Also I NEEED to rephrase that, I meant a
drop in fuel economy. RedPepperRacing guys haven't seen it effect FE after "devac-ing"
It's Japan's way of avoiding EFI, to put it simply. In stead of an ECU and wired sensors, you have a mess of vacuum lines controlling, measuring, actuating, etc.
The engine is a lean burn design regardless of what the emissions controls tell it to do. When removed, the motor only runs a fraction richer. And if the emissions controls were in bad shape, it would severely hurt the performance of the motor in all aspects, and for the most part it may become easier to remove all of it rather than track down parts that don't exist and fix a complex system. In my case, I don't have to worry about any of this, everything appears to be working right and the only vacuum leak is at the carb (a common failure). I'm a "If it ain't broke, don't fix" person. But if it causes problems I won't hesitate to go old-school-simplicity, and just throw a wide-band 02 sensor to keep an eye on the motor's a/f ratios.

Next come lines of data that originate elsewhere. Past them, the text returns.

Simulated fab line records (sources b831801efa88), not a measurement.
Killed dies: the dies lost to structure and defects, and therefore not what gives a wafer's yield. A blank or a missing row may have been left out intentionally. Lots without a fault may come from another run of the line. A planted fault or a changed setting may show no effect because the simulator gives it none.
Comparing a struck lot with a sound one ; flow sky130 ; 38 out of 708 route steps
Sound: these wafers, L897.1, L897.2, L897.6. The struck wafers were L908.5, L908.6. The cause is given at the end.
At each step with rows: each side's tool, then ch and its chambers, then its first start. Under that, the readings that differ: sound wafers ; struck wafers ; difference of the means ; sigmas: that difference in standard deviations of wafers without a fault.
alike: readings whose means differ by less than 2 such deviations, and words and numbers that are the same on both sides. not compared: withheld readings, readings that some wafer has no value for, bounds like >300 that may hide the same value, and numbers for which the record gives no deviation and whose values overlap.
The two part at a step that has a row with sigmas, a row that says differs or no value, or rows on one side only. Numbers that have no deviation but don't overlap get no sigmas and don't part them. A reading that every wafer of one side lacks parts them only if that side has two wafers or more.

The lean burn aspect comes from the cylinder head design with CVCC, from what I read. Not the emissions controls. This is some interesting engineering:
CVCC refers to Honda's Compound Vortex Controlled Combustion. It was a dual chambered cylinder head that allowed Honda to run with out a cat-converter for many years, as well as develop a very efficient lean burn head that didn't risk many of the typical issues that you'd run into with this design.
Each head was basically a 3 valve/cylinder head. You had a typical intake/exhaust valve, but you also had a CVCC valve that was much smaller. This valve was actuated by the cam shaft, just like the intake/exhaust valve with it's own cam lobes.
The third valve let in a rich-mixed air charge that filled in a small combustion chamber that was placed around the spark plug. This air mixture was fed by a tiny dime-sized barrel in the carburettor, and actuated with the throttle. You can see the throat of this barrel under my finger in the picture of the carb.
While the mini-chamber was being filled with a rich-mixture, the main combustion chamber was filled with a lean-mixture, and provided the actual power stroke. The reason for this? From what I've read, lean-mixtures were difficult to ignite. The rich mixture around the sparkplug ignited easily, and the flame traveled out to the main combustion chamber where the lean mixture ignited. Combine that with 10:1 compression ratio, and the result was a very clean, efficient burning carb motor.